Wednesday, September 29, 2010

The small things...

I think it's true what they say. As you get older, you learn to appreciate things that you may not have when you were younger. Now, I'm not sure if recent changes in my life have sprung this upon me, or if it truly does come with age. Either way, something inside of me has been searching for every detail on this earth that was previously overlooked. Every breath is taken with appreciation of the healthy life I was given, every conversation is remembered and valued, and every minute is spent looking around me as if someone is about to take me away from this moment. Nothing is more impressive to me than the beauty of nature. And I can tell you honestly that this has not always been important to me. Something over the last few months has forced me to take notice of these things and I'm glad it did. My favorite place to go in the city is to the lake, which is about 18 blocks straight east of where I live. Not only do I get to enjoy the long walk there, but once I arrive I instantly feel like I'm at home. I look out onto miles and miles of water as the sun shines down, causing a calm feeling to take over my body. This is the same lake I see from home, but there is a much different scene behind me. It's the best of both worlds; I can look out onto the lake and enjoy the serenity, and as I turn around I am faced with a world of skyscrapers and activity. It really cannot get any better.

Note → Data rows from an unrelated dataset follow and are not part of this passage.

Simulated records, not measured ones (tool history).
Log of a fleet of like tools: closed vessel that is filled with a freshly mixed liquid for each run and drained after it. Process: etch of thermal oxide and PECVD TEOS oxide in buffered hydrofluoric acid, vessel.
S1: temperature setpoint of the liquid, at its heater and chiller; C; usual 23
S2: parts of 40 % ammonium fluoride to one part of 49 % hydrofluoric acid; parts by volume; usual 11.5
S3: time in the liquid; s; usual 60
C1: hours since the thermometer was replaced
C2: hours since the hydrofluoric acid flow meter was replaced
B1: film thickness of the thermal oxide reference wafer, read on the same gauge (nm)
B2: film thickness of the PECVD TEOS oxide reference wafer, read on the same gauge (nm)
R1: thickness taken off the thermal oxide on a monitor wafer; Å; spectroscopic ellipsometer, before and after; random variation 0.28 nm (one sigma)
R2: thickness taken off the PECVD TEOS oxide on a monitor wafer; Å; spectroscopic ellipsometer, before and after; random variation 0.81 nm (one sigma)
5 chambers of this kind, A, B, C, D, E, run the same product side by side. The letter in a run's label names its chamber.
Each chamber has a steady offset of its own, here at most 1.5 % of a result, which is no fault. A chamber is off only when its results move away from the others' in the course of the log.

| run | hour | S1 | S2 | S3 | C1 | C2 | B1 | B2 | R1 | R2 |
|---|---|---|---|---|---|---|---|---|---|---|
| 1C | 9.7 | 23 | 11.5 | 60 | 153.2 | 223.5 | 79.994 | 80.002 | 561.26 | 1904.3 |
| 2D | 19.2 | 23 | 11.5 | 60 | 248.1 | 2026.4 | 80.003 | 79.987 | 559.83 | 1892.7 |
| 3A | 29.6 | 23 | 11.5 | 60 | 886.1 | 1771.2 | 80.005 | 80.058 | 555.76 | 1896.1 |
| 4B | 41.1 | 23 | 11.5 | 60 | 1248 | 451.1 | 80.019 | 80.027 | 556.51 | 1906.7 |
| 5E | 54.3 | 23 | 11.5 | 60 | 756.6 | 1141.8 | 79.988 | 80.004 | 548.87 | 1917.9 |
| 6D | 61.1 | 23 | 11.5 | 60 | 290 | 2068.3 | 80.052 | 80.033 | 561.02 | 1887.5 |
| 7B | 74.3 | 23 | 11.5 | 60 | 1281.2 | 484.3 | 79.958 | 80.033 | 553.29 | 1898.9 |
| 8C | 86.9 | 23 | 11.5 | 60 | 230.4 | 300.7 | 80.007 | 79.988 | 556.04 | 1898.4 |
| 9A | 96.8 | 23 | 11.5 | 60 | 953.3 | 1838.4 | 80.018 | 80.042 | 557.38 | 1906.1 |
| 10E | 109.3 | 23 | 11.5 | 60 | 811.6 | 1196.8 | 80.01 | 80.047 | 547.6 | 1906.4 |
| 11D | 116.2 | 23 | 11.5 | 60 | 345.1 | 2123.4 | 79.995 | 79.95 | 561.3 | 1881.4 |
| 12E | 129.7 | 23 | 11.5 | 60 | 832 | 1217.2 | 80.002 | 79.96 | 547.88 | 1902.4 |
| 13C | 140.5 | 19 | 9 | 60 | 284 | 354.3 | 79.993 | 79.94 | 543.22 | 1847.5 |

As of right now, though, I am still at home. Every day I try to pack as much into these quickly passing hours as I can. I get out and walk mainly to enjoy the simple bustle that is seen in this town, and also to soak up as much of this fall season as possible. Nothing makes me happier than feeling a cool breeze on my face and looking at the trees as they change to their shades of orange and red. This is why fall is my absolute favorite time of year (not to mention it's football season and an excuse to eat everything pumpkin). I'm feeling ready, though. Ready to leave this place of security. Ready to walk in my apartment, by myself, and take a deep breath. The life I left there nearly 2 weeks ago is gone and will be replaced with a fresh one. As we all know, life throws things at us that we aren't necessarily prepared for. Because of this, I left a good amount of sadness and anger in the city, some of which trailed me home only to diminish shortly after my arrival. I was given a chance to realize that I've always depended on others for my own happiness, definitely not something I take pride in. I am standing on my own two feet now, no one else's. The space around me is empty and I feel as though I can breathe. Unfortunately, the rest of my feelings will not translate into words. The only translation I have is a smile. I will try to explain myself...another day. 

In the mean time, my new best friends are independence and happiness. They are willing and able to take me where I want to go.